Barrie Daniels: In command of First Brigade, Army of the Potomac (Bonham’s) and Sixth Brigade, Army of the Potomac (Early’s).
I assisted in moving figures for the Confederates (under their orders – if only to show I’m not ‘biased’ !!!!).

Barry North: C.i.C (Brigadier-General McDowell, Army of North-Eastern Virginia).
Also in command of 1st Division (Tyler’s).
Paul Hancock: In overall command of the 3rd Division (Heintzelman’s).
Also commanded 3rd Brigade, 3rd Division (Howard’s) and 2nd Brigade, 2nd Division (Burnside’s).
Mark Biddles: In command of the 1st & 2nd Brigades, 3rd Division (Franklin & Wilcox’s).
Lawrence Cras: In command of 1st Brigade, 2nd Division (Porter’s).
The vast majority of the troops were Green (see OOB’s). The Union commanders were classed as “Poor” (-1 to their die rolls for initiative, order changes, etc. Not the Brigade Commanders).
The terrain was set up as realistically as possible for the part of the battle being re-fought (mainly across Young’s Branch of the Bull Run River, around the junction of Warrenton Turnpike and Sudley Road).
The table was 12” x 6” and the game fought the length of the table.
All of the units started either on the table (as per the scenario map) or on the edge of the board, rather than delayed until a particular turn in which to enter (otherwise a few players would not have been involved until close to the end).

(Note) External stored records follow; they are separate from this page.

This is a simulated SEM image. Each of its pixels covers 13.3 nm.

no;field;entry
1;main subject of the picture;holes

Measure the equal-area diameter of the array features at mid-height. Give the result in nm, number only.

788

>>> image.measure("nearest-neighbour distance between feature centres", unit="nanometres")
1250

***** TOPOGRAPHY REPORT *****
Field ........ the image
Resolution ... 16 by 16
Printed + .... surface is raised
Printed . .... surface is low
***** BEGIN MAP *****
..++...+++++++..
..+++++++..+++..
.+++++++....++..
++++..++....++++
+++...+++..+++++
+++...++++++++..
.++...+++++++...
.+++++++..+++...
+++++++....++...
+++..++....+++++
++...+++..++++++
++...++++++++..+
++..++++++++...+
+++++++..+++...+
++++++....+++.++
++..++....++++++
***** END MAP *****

TURN 1 – The Union took the initiative and moved first. Considering their “Poor” commanders, not a bad result. Both sides advanced under Attack Orders.
TURN 2 – The Confederates gained the initiative. Wise’s Battery (Bartow’s Brigade) and Staunton’s Battery (Bee’s Brigade) both of the Army of Shenandoah, opened up firing the first shots of the battle. No Union casualties were caused, but no doubt Dave felt it was a good “psychological start” to the game.
TURN 3 – Confederate Initiative. Wise and Staunton’s batteries open fire again. Wise’s battery fired but misses due to being out of range. Staunton’s battery causes the first casualty of the battle on the 5th Maine (Howard’s Brigade).
The Union 3rd US Artillery (Sherman’s Brigade) replies, but causes no casualties.
TURN 4 – Confederate initiative. As the two sides close, the action begins in earnest. The 8th Georgia (Bartow’s Brigade) opens fire on the 2nd Maine (Keyes’ Brigade) which is in the area of Lewis House, causing 2 casualties. This rocks the Union troops who fail their morale test and ‘go to ground’. The 4th South Carolina (Evans’ Brigade) opens fire on the 32 strong 2nd New Hampshire (Burnside’s Brigade) causing 4 casualties. This heavy fire staggers the Union regiment.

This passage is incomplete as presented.